Secondary Sources: NHSTA’s Flaws, America Looking Better, An Age of Thrift

A roundup of economic news from around the Web.

  • Regulatory Capture: Daniel Kaufmann of the Brookings Institution draws parallels between the shortcoming of auto-safety regulators in the Toyota case and the failures of bank regulators. “Without absolving Toyota of its share of responsibility, it is necessary to probe further on the National Highway Transportation Safety Administration’s role in this safety debacle. Having recently looked at the abdication by financial regulators, such as the Securities and Exchange Commission and Office of Thrift Supervision, of their financial regulatory and oversight role, a review of emerging evidence from the media raises some parallel questions about the NHTSA. Namely, was the NHTSA merely asleep at the wheel? In dealing with Toyota, did it fall into a lull because it viewed the carmaker as ‘too-large-and-successful-to-do-wrong’? Did it suffer from management deficiencies and soft leadership, and/or from budgetary as well as know-how limitations in an industry undergoing fast technological change? No doubt, all these factors may have contributed to the subpar performance of the NHTSA to varying degrees,” he writes.
  • America The Beautiful: Maybe Japan’s quality-manufacturing prowess isn’t all it was cracked up to be in light of Toyota’s woe, says Daniel Gross of Slate. “Japan was supposed to have a huge competitive advantage in high-quality manufacturing. Well, not so much,” he writes. And maybe the European model, celebrated just a few months ago because the recession produced fewer layoffs there than in the U.S., isn’t quite so attractive. “The bonds that tie Europe together are coming asunder because of the travails of its less economically robust members. As Greece struggles to cope with high debt and a dysfunctional political system, it is threatening to drive a stake into the heart of the European monetary union,” he adds.
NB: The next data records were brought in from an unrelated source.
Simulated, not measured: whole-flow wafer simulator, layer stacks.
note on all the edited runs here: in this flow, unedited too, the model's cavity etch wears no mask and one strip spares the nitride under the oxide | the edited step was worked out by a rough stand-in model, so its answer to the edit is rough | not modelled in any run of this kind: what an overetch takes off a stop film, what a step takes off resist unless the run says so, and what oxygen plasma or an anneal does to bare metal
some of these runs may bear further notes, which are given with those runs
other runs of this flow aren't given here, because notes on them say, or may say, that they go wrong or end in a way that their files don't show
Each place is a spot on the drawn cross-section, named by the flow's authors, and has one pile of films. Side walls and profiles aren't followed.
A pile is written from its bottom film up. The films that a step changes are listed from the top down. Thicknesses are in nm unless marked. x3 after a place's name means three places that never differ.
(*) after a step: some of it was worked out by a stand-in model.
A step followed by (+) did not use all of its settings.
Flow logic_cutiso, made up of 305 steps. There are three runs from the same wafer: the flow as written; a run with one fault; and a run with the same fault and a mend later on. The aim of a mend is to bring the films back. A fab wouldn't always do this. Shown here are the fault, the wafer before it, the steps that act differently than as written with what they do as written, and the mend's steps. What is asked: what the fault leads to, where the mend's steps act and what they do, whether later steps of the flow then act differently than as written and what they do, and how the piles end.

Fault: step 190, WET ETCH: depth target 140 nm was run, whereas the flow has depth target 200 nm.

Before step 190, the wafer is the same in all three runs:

  • The Thrifty American: In another of their “Staff Position Notes” series, International Monetary Fund economists predict that American consumers will spend less and safe more well after the current crisis ends. “U.S. household consumption declined sharply in late 2008, marking a departure from the trend of a steady increase in U.S. consumption as a share of income since the 1980s. Combining econometric and simulation analysis, we estimate that this departure will be sustained beyond the crisis: the U.S. household consumption rate will likely decline somewhat further from its current level, as the saving rate rises to around 6% of disposable personal income (from nearly 5% in 2009). Compared to the pre-crisis years (2003–07), this saving rate implies a decline in U.S. private-sector demand on the order of 3 percentage points of gross domestic product.”